When Nights of Azure was announced, I was ecstatic to see Gust branching out into IP that isn’t Atelier (as much as I love that series) and I dug the new aesthetic they were going for. Nights of Azure 2 takes everything I loved about the first game and improves upon it, delivering a sequel which feels much more focused and refined.
Nights of Azure 2 takes places long after the events of its predecessor and follows a new cast of characters. Similar to the first game, Curia agent Aluche is searching for a way to take down the Moon Queen so that her dear friend, Liliana, doesn’t need to be sacrificed. The eternal night is threatening to engulf the world, and so time is of the essence to both find the Moon Queen and a way to defeat her. Unlike with Nights of Azure, the sequel has time constraints (although they’re very lax) where you need to defeat bosses to delay the incoming darkness.
A sequel which feels much more focused and refined.
The story is better presented here with cinematic cutscenes and less filler — the first game felt very specific in what you had to do to proceed, but it didn’t explain it very well. I found myself enjoying the story at a breezy pace here, stopping for the game’s many side-quests whenever I fancied.
Many of the side-quests are character specific and so you’ll want to switch out your ally character when you visit the hotel, and others are time-sensitive. You don’t need to tackle all of the side-quests, but I recommend going for a few for the blood to level up. Aluche and her Servans aren’t going to level themselves up! The gameplay in general feels a lot smoother and responsive here and, thankfully, there’s a jump button. The button layout means that you won’t be as likely to do something else by mistake, which is a big issue I had with the first game.
Each ally has affection for you, and if you take them out on missions then you can raise both their level and their affection for you. There’re six hearts to fill, and it’s pretty grindy to max out all of them – especially if you’re worried about the time limit. I enjoy the scenes you get when someone’s affection for you grows, although I focused mostly on one character at a time — I wasn’t finishing this game with no max affection from anyone!
Allies have different strengths and weaknesses, and you’re able to utilise their unique skills and perform combos with them. If you focus on the same enemies and land multiple attacks in a row at the same time, then you can perform a powerful move which sees the pair of you team up for a massive area-of-effect attack. Servans also have unique abilities and you can only equip two instead of four this time around, but they’re much more useful and can allow you to reach high places, transform into weapons and burn or cut things that are blocking your path.
I found myself enjoying the story at a breezy pace here, stopping for the game’s many side-quests whenever I fancied.
As with all Gust games, Nights of Azure 2 boasts a gorgeous aesthetic which entertains every step of the way. Taking place primarily at night-time, Nights of Azure 2 has plenty of blacks, blues, purples and other dark colours to fit the game’s atmosphere. It doesn’t feel quite as bleak and oppressive as you’d expect from the overall narrative, but this is due to the colourful characters who look a little more optimistic than their surroundings.

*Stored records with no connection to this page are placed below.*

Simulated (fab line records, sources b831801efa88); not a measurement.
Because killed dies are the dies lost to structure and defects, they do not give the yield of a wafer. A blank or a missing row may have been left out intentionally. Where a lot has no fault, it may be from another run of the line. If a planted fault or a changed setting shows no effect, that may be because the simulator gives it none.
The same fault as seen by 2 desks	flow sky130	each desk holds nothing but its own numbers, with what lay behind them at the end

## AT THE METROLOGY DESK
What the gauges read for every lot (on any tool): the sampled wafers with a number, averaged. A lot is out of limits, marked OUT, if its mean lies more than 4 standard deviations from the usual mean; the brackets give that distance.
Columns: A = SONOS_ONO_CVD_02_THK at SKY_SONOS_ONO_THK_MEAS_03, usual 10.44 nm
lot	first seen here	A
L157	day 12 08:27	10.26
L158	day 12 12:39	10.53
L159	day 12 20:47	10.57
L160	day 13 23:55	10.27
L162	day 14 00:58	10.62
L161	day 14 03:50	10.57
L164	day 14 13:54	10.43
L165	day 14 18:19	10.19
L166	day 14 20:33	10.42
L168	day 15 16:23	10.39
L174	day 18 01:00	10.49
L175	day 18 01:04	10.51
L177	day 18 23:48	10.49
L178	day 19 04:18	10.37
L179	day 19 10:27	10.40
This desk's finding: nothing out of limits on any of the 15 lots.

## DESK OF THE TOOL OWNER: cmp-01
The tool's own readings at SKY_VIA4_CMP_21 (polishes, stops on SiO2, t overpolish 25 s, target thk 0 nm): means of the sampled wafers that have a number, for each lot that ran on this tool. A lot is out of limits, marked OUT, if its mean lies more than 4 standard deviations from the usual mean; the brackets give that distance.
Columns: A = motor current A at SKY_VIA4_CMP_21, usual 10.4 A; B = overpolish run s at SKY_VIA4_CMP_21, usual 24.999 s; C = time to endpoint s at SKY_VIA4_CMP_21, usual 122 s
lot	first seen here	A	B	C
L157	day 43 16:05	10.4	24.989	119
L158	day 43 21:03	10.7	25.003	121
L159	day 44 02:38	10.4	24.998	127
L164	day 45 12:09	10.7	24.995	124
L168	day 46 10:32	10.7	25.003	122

There’s some fan-service thanks to the hotel’s swimming pool (and some scantily swimsuits) and a cast consisting mostly of girls, but I enjoyed many of the game’s yuri undertones and it’s focus on friendship and, though it’s slightly less focused on, romance. It’s a rather beautiful game both visually and in its narrative, and I’d love to see Gust explore this IP in a third game.
Yet again there’s no English dub, and yet again it’s not an issue. Nights of Azure, and Gust games in general, are very niche and so an English dub might work in drawing in a few more fans but would it really? Probably not. Gust has a dedicated fanbase, and chances are they, like me, will gobble up anything they put out. And why shouldn’t we? They’ve proven to be a consistently fantastic developer with a variety of unique IP.
I’m getting away from the point a little bit, but the Japanese voice-over is lively with text that’s easy on the eyes, and the soundtrack is catchy and fits the game’s night-time atmosphere — there’s a lot of piano, and there’s something magical and quaint about Nights of Azure 2‘s world – despite it’s current predicament – that the soundtrack captures.
There’s something magical and quaint about Nights of Azure 2‘s world.
Nights of Azure 2: Bride of the New Moon is a sequel which improves upon its predecessor in every way, with a greater focus on storytelling, improved visuals, and smoother gameplay with much more to experiment with. I enjoyed the first game a lot but if Gust are able to make this level of improvement in only one game, then I’d be excited to see if they’ll work on a third game. Gust have hit the right notes with me again and their games, as always, are a pleasure to play.